Prost-Heidfeld collision was perfect for Formula E

Heidfeld wreck

Nick Heidfeld may not agree, but his collision with Nicolas Prost in Saturday's Formula E race was great news for the new series.

When Nick Heidfeld clambered unhurt from the wreckage of his Venturi Grand Prix car on Saturday there would have been some very happy faces among the Formula E top brass.

Naturally, they would have been relieved that the German was okay. Heidfeld’s shunt - caused by an extreme case of brain fade for Nicolas Prost - was scary in the extreme. What’s more, the way his car was launched by the so-called sausage curbs would have put the series in hot water had Nick sustained any sort of injury.

But it would have been more than simple relief that raised a smile. Because that huge, race-deciding accident was the best thing that could have happened from a promotional point of view. Alongside Lucas di Grassi, who cruised past the crash scene to score victory, no one got luckier at the inaugural race than the series itself.

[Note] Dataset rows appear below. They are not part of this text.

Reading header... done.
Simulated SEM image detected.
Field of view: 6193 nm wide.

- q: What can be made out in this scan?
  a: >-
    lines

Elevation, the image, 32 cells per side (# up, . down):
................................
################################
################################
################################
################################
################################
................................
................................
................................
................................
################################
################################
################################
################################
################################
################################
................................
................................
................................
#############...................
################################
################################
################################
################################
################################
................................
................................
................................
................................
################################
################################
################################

Formula E was receiving fairly good media attention without a headline-grabbing crash. It had been profiled by several noteworthy outlets, including national newspapers and major broadcasters. It’s got plenty going for it, from the green angle to a grid of talented drivers, as well as the less appealing Fan Boost.

But while words on paper or screen are all well and good, nothing beats a bit of TV time. And, for better or worse, nothing gets a race series on television screens quite like a huge crash.

Which is why Formula E was treated to more than a mere mention on Saturday’s news bulletins. It got moving pictures, with the Prost-Heidfeld shunt shown from a number of angles while commentator Jack Nichols got all high pitched and breathless in the background; Dario Franchitti, keeping it typically cool, simply chuckled.

Would a new bulletin have decided to show Formula E footage without the crash? Perhaps. But when they saw what had happened it became a great deal more likely; when they were told it was for the lead at the final corner of the final lap, it became a no brainer. Mix in the fact that one of the drivers involved happens to be named Prost, while the other drives for Leonardo DiCaprio’s team, and you have a made-for-TV clip.

Which is how anyone watching the news on Saturday evening became aware that Formula E exists. And that is a very good start. How many times did A1GP make the TV news? Superleague Formula? Even established categories such as the World Endurance Championship and the WRC struggle to get a mention.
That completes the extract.